The Chief Executive Officer of the Ghana Commodity Exchange (GCX), Mrs. Setutsi Ivowi has delivered a compelling talk at the World Cocoa Conference in Brussels, Belgium.
Entitled “Transforming Africa’s Cocoa Industry: The Case for an African Cocoa Exchange,” Mrs. Ivowi highlighted critical issues plaguing Africa’s cocoa sector and proposed strategic solutions to revolutionize its trajectory.
Africa stands as the undisputed powerhouse in global cocoa production, with approximately 70% of cocoa beans originating from four West African nations: Ivory Coast, Ghana, Nigeria, and Cameroon.
However, despite this dominance, the continent grapples with challenges in value addition and equitable pricing, fostering a cycle of impoverishment among cocoa farmers and constraining the economic potential of these resource-rich nations.
Mrs Ivowi underscored the urgent need for transformative measures, citing the alarming disparity between the immense contributions of these nations to the global cocoa supply chain and their meager revenue share, which barely exceeds 5%.
The absence of true price discovery mechanisms within existing marketing systems exacerbates this disparity, increasing the plight of farmers and the fiscal constraints faced by cocoa-producing countries.
In response to these pressing concerns, the International Cocoa Organization (ICCO) has championed the establishment of an African Cocoa Exchange (AfCX).
Feasibility studies conducted by the ICCO in 2023 have highlighted the manifold benefits of this initiative, envisioning AfCX as a pivotal regional institution poised to catalyze trade, mitigate risk, and facilitate financing across key cocoa markets in Africa.
Drawing upon lessons gleaned from past endeavours in Commodities Exchanges, Mrs. Setutsi Ivowi emphasized the importance of robust regulatory frameworks, policy interventions, and collaborative efforts to ensure the success of trading cocoa on national or regional commodities exchanges.
She mentioned that in Ghana and Côte d’Ivoire, the cocoa sector is well organized through the marketing boards—the Ghana Cocoa Board and the Conseil de Cacao, respectively.
Given this structure, a commodity exchange would be most effective if it integrated with these existing systems.

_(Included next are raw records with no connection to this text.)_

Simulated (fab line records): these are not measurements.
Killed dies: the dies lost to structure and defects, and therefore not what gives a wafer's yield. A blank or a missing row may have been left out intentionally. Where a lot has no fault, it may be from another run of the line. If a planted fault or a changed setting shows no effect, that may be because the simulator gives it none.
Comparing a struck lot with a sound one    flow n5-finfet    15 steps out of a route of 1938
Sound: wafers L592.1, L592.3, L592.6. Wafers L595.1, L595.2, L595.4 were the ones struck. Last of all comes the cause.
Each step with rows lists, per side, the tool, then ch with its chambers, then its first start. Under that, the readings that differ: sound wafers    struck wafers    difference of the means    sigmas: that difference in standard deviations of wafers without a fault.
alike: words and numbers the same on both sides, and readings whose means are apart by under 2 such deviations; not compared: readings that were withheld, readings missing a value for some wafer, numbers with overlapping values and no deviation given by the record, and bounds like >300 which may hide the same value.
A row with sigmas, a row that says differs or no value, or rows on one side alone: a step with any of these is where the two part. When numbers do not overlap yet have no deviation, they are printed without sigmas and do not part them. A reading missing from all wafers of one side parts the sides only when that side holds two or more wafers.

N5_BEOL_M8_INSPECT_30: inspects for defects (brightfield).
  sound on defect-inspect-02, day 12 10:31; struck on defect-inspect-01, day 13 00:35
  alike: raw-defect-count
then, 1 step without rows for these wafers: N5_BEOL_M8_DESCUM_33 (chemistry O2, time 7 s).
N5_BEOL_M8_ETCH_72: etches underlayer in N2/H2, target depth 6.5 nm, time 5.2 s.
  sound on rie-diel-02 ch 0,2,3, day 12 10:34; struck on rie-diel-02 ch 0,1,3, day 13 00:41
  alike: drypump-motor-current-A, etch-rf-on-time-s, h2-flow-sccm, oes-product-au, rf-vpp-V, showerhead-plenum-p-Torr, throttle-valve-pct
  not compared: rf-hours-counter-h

Finally, citing the transformative impact of the Ethiopian Commodity Exchange (ECX) as an example of successful policy intervention, she articulated the potential for an African Commodity Exchange to propel sustainable cocoa production, economic growth, and enhanced livelihoods for millions of smallholder farmers across the continent, while playing the crucial role of championing intra-regional trade of cocoa.
Key success factors for trading cocoa on a national or regional commodities exchange include government support, regional integration, central involvement of ICCO, global integration, and stakeholder engagement.
Following Mrs. Ivowi’s submission was a panel discussion, moderated by Mr. Viwanou Gnassounou, and which included Mr. Debajyoti Bhattacharyya, AFEX Nigeria, Mr. Vladimir Zientek, Stone X, and Mr. Kingsley Mbah, Afreximbank, as well as Mrs. Setutsi Ivowi. Mr. Mbah from Afrexim Bank emphasized the need to add value to African commodities.
Mr. Zientek from Stone X advised against a drastic approach, pointing to the challenges experienced by Singapore, Vietnam, and Colombia, when they tried a similar approach.
Mr. Bhattacharyya from AFEX stressed the importance of hedging instruments to develop Africa’s commodities markets.
A key conclusion was that collaboration by all value chain participants would be inimical to the growth of the sector.